Image & Video

O3N: Omnidirectional Open-Vocabulary Occupancy Prediction

New vision model uses polar-spiral Mamba to create 360° 3D scene understanding from any viewpoint.

Deep Dive

A research team led by Mengfei Duan and six other authors has introduced O3N, a breakthrough framework for omnidirectional open-vocabulary occupancy prediction. Unlike existing 3D occupancy methods limited by specific perspectives and predefined training data, O3N enables comprehensive 3D scene understanding from any viewpoint using purely visual inputs. The system's core innovation is its Polar-spiral Mamba (PsM) module, which embeds omnidirectional voxels in a polar-spiral topology, allowing for continuous spatial representation and long-range context modeling across full 360° environments.

O3N introduces two additional key modules: Occupancy Cost Aggregation (OCA) provides a principled mechanism for unifying geometric and semantic supervision within voxel space, ensuring consistency between reconstructed geometry and underlying semantic structure. Meanwhile, Natural Modality Alignment (NMA) establishes a gradient-free alignment pathway that harmonizes visual features, voxel embeddings, and text semantics, creating a consistent "pixel-voxel-text" representation triad. This approach enables the model to understand and label objects in 3D space using natural language descriptions, not just predefined categories.

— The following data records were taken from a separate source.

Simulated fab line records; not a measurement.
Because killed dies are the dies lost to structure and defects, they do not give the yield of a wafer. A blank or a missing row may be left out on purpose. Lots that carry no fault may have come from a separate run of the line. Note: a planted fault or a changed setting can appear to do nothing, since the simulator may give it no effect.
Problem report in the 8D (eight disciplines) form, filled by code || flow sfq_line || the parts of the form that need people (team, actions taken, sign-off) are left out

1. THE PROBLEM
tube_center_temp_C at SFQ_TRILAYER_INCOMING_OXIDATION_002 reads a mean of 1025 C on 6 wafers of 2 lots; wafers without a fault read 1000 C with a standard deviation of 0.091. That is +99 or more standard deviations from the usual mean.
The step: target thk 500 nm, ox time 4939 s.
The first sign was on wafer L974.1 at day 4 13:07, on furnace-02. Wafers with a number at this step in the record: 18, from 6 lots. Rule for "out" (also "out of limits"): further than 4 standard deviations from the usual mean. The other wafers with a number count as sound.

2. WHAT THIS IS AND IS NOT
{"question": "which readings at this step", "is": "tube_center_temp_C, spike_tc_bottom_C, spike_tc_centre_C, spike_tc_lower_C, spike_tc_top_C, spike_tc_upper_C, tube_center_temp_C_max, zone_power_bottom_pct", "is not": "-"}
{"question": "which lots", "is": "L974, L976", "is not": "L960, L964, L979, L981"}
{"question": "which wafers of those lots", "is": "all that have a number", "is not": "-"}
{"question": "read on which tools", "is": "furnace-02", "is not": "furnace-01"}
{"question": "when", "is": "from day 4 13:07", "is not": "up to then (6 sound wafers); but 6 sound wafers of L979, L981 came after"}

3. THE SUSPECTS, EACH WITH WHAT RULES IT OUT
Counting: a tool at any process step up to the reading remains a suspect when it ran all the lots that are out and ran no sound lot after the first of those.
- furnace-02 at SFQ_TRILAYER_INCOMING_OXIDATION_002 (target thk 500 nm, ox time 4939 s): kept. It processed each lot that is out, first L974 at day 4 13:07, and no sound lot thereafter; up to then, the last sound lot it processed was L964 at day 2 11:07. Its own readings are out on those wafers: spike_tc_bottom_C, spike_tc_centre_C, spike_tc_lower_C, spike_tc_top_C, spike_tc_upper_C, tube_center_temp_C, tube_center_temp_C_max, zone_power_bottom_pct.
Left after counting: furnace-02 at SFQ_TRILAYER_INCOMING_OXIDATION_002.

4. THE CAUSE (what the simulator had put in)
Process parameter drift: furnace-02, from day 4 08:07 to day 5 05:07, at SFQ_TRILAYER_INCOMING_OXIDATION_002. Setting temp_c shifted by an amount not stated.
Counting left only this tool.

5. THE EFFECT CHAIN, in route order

Extensive testing shows O3N achieves state-of-the-art performance on established benchmarks including QuadOcc and Human360Occ, while demonstrating remarkable cross-scene generalization and semantic scalability. The model's ability to work with open vocabulary—understanding and labeling objects based on text descriptions rather than fixed categories—makes it particularly valuable for real-world applications where environments contain unexpected objects. The researchers will make the source code publicly available, potentially accelerating development in embodied AI and autonomous systems.

Key Points
  • Uses Polar-spiral Mamba (PsM) module for 360° spatial representation via polar-spiral topology
  • Achieves state-of-the-art performance on QuadOcc and Human360Occ benchmarks with strong cross-scene generalization
  • Enables open-vocabulary 3D understanding through Natural Modality Alignment (NMA) creating "pixel-voxel-text" representation

Why It Matters

Enables robots and autonomous agents to understand complex 3D environments with natural language, crucial for real-world deployment.